In the latest sign of an industywide crackdown on safety, another cruiser has been kicked off a ship for not attending a safety drill.
Industry watcher Cruise Week today reports that an 84-year-old woman and her 90-year-old husband were escorted off the Seabourn Sojourn this week after the woman refused to attend the mandatory safety briefing that is held at the start of every voyage.
The subscription-only newsletter says the couple were on the second leg of a three-leg trip on the 450-passenger luxury vessel, suggesting that they already had attended a safety drill on the earlier leg of the trip. The husband attended the drill, but his wife said she didn't feel well and had done it before, Cruise Week says.

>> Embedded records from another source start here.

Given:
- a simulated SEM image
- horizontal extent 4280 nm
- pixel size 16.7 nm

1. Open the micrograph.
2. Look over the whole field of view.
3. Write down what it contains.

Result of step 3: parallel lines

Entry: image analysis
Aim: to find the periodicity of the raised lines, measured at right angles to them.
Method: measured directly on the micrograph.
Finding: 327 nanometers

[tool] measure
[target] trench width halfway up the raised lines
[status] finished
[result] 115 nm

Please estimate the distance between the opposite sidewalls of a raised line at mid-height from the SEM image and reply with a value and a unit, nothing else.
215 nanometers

The unusual incident comes in the wake of new, tighter safety policies on ships following the Costa Concordia accident in January that already has resulted in at least one other cruiser being removed from a vessel. In late January, Holland America removed a passenger from the 1,916-passenger Westerdam for "non-compliance" with a safety drill.
Cruise line policies on passenger safety drills came under intense scrutiny after the Jan. 13 Costa Concordia accident, which resulted in 32 deaths. At the time of the accident, there were nearly 700 passengers on the ship who had not received a safety briefing. The passengers, who had joined the vessel in Civitavecchia, Italy just hours before it struck rocks and partly sank, had been scheduled to receive a safety briefing the next day.
Under rules established by the International Maritime Organization, a United Nations agency, passenger ships must hold passenger safety drills within 24 hours of embarkation. After the accident, major cruise lines around the world announced they always will hold safety drills immediately after embarkation before ships set sail.